UFC Fighters
The Ultimate Championship Fighting (UFC) was never meant for the mainstream. Reuters

The Ultimate Fighting Championship (UFC) was never meant to be a mainstream sport. And by saying that, I in no way mean to discredit what the UFC athletes are able to do or the eminence of the organization. I respect both the UFC and its fighters tremendously.

As an obsessive boxing fan, I envy the structure that the UFC brings to the world of mixed-martial arts. The UFC stands as the undisputed king of governing bodies among all combat sports. And it's only growing in popularity and financially. The company continues to rake in huge sums of money for its top fights, gain more popularity, intrigue more people and try its hand in new markets -- whether it be UFC reality TV shows, UFC clothing or UFC action figures.

All the best fighters flock to UFC, and the company is able to demand that the best fighters take on the best challengers as a result. Compared boxing, a sport whose fans have been waiting for Manny Pacquaio to fight Floyd Mayweather Jr. for years, mixed-martial arts is in a prime position to gain more and more fans. But that doesn't make it fit for the mainstream.

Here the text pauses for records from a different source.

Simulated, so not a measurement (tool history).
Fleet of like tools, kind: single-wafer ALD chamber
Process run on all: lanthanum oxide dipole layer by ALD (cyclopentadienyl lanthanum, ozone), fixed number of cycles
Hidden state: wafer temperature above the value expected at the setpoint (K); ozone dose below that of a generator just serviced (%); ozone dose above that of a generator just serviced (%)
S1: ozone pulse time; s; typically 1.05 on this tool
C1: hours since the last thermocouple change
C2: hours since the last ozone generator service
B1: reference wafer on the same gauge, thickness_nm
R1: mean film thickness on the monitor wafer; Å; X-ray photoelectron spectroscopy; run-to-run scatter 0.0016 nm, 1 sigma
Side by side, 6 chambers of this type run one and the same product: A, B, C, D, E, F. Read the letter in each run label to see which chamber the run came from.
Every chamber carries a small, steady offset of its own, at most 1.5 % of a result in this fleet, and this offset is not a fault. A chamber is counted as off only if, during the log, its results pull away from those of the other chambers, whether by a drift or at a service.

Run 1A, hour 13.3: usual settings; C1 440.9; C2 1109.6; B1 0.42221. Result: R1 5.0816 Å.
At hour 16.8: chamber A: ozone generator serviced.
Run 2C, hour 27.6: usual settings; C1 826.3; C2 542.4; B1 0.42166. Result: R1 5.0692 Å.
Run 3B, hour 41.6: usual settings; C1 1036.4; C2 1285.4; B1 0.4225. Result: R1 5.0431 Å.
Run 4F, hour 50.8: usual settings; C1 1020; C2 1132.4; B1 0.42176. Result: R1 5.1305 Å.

In the UFC's network television debut, the biggest flaws of the sport were revealed. The UFC promoted the event as one of the most important fights ever for the company. In the one-hour, one-fight special on Fox, challenger Junior Dos Santos fought Cain Velasquez for the UFC Heavyweight Championship.

After all the hype, the fight ended in 64 seconds, revealing one of the greatest weaknesses of UFC competitions. UFC fights are either extremely technical grappling matches that change momentum in the blink of an eye, or they feature a flash knockout early into the fight. The UFC's network television debut, Velasquez vs. Dos Santos, was the later.

The problem is that few people are interested enough to watch the intricacies of Greco-Roman wresting or Brazilian jiu-jitsu. There are too many limbs, too many possibilities, and while the fighters struggle to position themselves for a submission maneuver, most fans are left bored by the stalemate.

On the opposite end of the spectrum, you have what happened in Velasquez vs. Dos Santos. The fight is hyped for several weeks, only to be finished early into the first round. That's the thing about the tiny gloves and no holds barred atmosphere of a UFC competition - flash knockdowns are more common than in boxing, and, because of it, great toe-to-toe competitions are lost.

The flaws of the extreme nature of the sport are only compounded by the quick turnover of UFC champions. The most prominent fighters in the sport haven't been able to defend their championships more than just a few times. Of course, there are a few exceptions to the rule, such as Anderson Silva or George St. Pierre, but for the most part, flash knockdowns and the unpredictable nature of mixed-martial arts make it hard for any fan to keep up. Look at Velasquez, who had won his UFC Heavyweight Championship just one fight before losing it to Dos Santos in 64 seconds.

It's not the management of the UFC that will prohibit the sport from moving forward. The UFC will continue to expand its brand name recognition, and people will continue to tune in and watch the big fights. Mixed-martial arts isn't going anywhere anytime soon, and, therefore, UFC won't be going anywhere either. But as for UFC being part of a dinner conversation in most American homes, that will never, ever happen. The sport is too volatile on too many levels.